Nope. Now you're just foot-stomping. This is comically confused. Your argument from analogy: murder can't be separated from it's reasons - i.e. premeditation. Likewise, it is false to say that God commands something without reason (unrelated to his nature). Statement B says that God commands something without reason (unrelated to his nature), so statement B must be false. Now the extraordinary thing is that you present this argument to show why B is true! See below: Good god man (pun intended), you give sophistry a bad name.
What a ridiculous circular logic fallacy.. "God is perfect so he can't of created evil" - with a bunch of fallacious gibberish in the middle. First logical flaw "Human beings are perfect creations" ... since the topic is "Evil" a perfect creation would not have the ability to be evil. Obviously humans were created with the ability to be evil (God could have easily created robots... with no free will and thus no ability to do evil .. perfect creations). God created humans with the ability to be/do evil. Your claim that God did not create humans to have this ability is patently false.

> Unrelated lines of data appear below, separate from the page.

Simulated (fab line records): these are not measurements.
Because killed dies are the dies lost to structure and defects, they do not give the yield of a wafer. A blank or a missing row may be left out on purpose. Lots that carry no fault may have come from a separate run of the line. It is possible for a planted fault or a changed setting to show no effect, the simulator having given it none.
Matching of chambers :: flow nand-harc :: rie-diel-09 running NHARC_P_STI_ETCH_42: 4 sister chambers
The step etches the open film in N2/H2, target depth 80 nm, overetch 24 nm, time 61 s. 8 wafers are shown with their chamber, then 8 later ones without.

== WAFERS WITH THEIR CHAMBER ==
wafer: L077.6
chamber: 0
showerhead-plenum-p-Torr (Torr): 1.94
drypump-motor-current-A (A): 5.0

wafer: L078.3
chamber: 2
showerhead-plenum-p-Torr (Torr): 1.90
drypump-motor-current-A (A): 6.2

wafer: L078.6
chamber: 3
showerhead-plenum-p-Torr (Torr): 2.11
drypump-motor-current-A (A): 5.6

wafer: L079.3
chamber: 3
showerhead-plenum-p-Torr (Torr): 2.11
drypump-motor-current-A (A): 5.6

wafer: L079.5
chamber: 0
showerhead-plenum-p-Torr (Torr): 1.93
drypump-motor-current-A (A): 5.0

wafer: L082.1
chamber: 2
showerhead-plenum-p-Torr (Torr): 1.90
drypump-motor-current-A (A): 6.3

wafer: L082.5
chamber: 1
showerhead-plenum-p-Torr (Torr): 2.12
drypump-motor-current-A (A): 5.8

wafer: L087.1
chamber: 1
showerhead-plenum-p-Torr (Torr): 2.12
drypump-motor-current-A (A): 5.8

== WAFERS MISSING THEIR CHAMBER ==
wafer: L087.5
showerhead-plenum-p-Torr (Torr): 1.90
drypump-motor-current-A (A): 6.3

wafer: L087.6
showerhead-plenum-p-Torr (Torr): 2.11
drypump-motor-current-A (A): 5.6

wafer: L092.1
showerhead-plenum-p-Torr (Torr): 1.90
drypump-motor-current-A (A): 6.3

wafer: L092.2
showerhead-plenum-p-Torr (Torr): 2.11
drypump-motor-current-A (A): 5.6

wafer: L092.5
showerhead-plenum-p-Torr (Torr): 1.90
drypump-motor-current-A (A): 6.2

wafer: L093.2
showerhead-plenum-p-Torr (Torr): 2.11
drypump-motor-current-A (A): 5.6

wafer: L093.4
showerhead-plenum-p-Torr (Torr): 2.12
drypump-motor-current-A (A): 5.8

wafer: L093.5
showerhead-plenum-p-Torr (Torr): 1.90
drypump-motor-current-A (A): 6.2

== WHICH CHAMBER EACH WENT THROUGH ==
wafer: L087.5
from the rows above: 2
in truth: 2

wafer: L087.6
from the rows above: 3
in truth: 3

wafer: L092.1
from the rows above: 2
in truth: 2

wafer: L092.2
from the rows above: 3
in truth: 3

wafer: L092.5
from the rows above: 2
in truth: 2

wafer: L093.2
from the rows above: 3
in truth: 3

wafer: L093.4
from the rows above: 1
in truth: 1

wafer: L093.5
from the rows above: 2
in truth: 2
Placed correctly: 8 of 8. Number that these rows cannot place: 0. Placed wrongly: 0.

Yep. Such projection is hardly unexpected from those emotionally invested in nonsense. You're presumably doing a wonderful job of creating confusion in your own mind, if nowhere else. Seeing you're not making a lick of sense, your best option at this point may be to declare victory and vamoose outa here. To accomplish that I'd have to be a practitioner; and if anyone around here is, it ain't me.
Childish response. I expected nothing less. "You cannot reason people out of what they were never reasoned into." -Jonathan Swift
Obviously this is intended as an aspersion, but it's worth noting that there isn't a dimes worth of difference between those who reason themselves into a belief in God and those who reason themselves out of it.
If your future is already known by god, and if your future was known to be one where you jumped off a cliff to your death, no matter how you feel about that idea now, this is what would happen, in your future. Yet you would still be making a choice, using free will, in order for what god knew, to play out. You decided to jump, and you had the option of not jumping. So god knows what free will will yield before you do. On the other hand, perhaps the creator of the universe doesn't know and has no need to know? He set a system in motion, with variables included that add variety and change, but not determined from the big view. He will be as much delighted and surprised by what his creation yields. God's great entertainment. From the Virtual Reality that he created.
Why is the comparison invalid? And if you make a claim like God is fictional, then it's up to you to provide evidence for it.
One deals with an all powerful omniscient god, and the other doesn't. Nope. As that is the default position of any claim of existence, for which there is no evidence for. I no more have to prove god doesn't exist, than I have to prove psychic snowflakes don't exist.